Memo to Billy Beane

Billy Beane is the general manager of the Oakland A's. More than that, he, perhaps with an assist from Bill James, is the originator, guru, resident genius, inventor and otherwise sine qua non of "money ball," that usually misunderstood, often pilloried, universally disrespected view of the grand old game.

Now Billy Beane is going to go up against one of the sages of baseball traditionalism, the "do it like we always did it" school principal, Tommy Lasorda.

For Beane professes to interview Orel Hershiser for his vacant managerial job.

Doesn't Beane know Orel Hershiser has never managed before? Doesn't he remember how Lasorda torpedoed Orel a year ago when he interviewed very, very well with Mr. McCourt of the Dodgers, but didn't get the job because McCourt court jester Lasorda declared Hershiser non compos mentis (not qualified) because of his total lack of experience.

Now Abner Doubleday shouldn't have invented baseball - because he had never done it before.

Walter O'Malley should never have gone to LA - because nobody he ever done it before.

Bill Veeck shouldn't have used midget Eddie Gadel - you guessed it, not done before.

Branch Rickey shouldn't have brought up Jackie Robinson - yup, he had no big league experience.

And on and on and on.

But for whatever reason, the Lasorda Rule prevails in baseball.

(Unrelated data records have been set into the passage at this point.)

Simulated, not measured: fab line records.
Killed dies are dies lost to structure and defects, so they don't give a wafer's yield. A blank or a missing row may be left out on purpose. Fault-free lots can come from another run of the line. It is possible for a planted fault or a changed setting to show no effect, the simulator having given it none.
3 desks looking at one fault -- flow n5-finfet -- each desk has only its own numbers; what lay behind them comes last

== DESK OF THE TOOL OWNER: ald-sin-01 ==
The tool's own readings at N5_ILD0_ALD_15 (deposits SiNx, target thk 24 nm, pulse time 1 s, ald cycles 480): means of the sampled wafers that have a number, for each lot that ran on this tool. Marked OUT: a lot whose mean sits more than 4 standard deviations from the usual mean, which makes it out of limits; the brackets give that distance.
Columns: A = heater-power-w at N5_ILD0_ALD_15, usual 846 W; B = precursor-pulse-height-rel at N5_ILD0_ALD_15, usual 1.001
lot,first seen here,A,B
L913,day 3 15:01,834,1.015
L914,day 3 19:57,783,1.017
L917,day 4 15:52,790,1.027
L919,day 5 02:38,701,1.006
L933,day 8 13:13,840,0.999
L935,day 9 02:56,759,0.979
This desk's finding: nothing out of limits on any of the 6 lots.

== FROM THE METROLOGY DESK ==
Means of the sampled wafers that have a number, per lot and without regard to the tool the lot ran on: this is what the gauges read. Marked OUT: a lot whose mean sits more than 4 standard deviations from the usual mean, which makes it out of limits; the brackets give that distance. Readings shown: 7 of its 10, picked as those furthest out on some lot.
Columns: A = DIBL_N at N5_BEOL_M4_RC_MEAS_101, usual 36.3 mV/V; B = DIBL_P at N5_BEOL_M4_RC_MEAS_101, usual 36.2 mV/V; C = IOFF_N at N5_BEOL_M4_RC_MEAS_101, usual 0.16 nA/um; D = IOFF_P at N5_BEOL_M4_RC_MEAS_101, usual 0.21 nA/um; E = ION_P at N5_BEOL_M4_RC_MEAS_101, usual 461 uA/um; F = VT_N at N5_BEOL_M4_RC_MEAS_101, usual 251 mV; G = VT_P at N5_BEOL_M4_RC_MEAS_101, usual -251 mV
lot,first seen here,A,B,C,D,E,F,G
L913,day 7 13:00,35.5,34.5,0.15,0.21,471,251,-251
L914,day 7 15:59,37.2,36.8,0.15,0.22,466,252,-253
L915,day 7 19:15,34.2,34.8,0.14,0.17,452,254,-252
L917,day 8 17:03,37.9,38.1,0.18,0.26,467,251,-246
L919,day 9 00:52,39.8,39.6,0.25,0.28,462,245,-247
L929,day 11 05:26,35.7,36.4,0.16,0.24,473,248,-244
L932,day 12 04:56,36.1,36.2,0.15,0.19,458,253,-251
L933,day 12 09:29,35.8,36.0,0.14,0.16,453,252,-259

How does a Joe Girardi ever get a chance? Well, he did, and one young Italian proved another Italian, old enough to be his grandfather, as wrong as the flat earth theorists.

Now Billy Beane is the antithesis of Lasorda. He is always looking for new ways, new slants, a better way to slice the loaf. So how many times has Beane made it to post season play? How does his record compare with Lasorda's?

Or the Dodgers for that matter. The Dodgers beat the A's in 1988, but Beane wasn't, if we remember correctly, in the saddle at that point.

Which brings us back to Mr. Orel Hershiser. Old retread manager Lou Piniella was in the broadcast booth this past year. So was Hershiser. Neither had done it full time before (although Hershiser did have some previous experience).

Here the Lasorda rule worked to a T. Piniella was awful. Hershiser, as is his want in whatever he does, was literate, insightful, entertaining, knowledgeable, and otherwise top notch. Of all the ex-players, with the possible exception of Joe Morgan, Orel was a bona fide star behind the mike.

Now why would cerebral Billy Beane think he could do with an equally cerebral manager on the field like Orel Hershiser? Pitching being 90 per cent of baseball like it is, Beane's final two candidates for his managerial job may come down to a choice between the Angels pitching coach Bud Black and Hershiser, pitcher's both.

Neither has ever managed before. What does Mr. Lasorda think of that? Of course Tuxedo Tommy forgets he once was a pitcher who never managed before. But with Tommy, there always has been one set of rules for him and another for everybody else.

Here's some questions for Billy Beane to ask Orel in his upcoming interview:

Would you have used Brett Tomko as much as Grady Little did last season? If so, why?

Would you typically recommend signing over 35 year old pitchers in a young man's game? Why?

Now Beane has been known to t-h-i-n-k. Using his noggin has not been a totally strange notion to Orel. This could be a marriage made in heaven.

Now wouldn't it be something if Beane actually hired Hershiser? And then turned around and brought his mentor Dave Wallace back as HIS pitching coach.

Something the Dodgers could have done a year ago - if it were not for the Lasorda Dictum.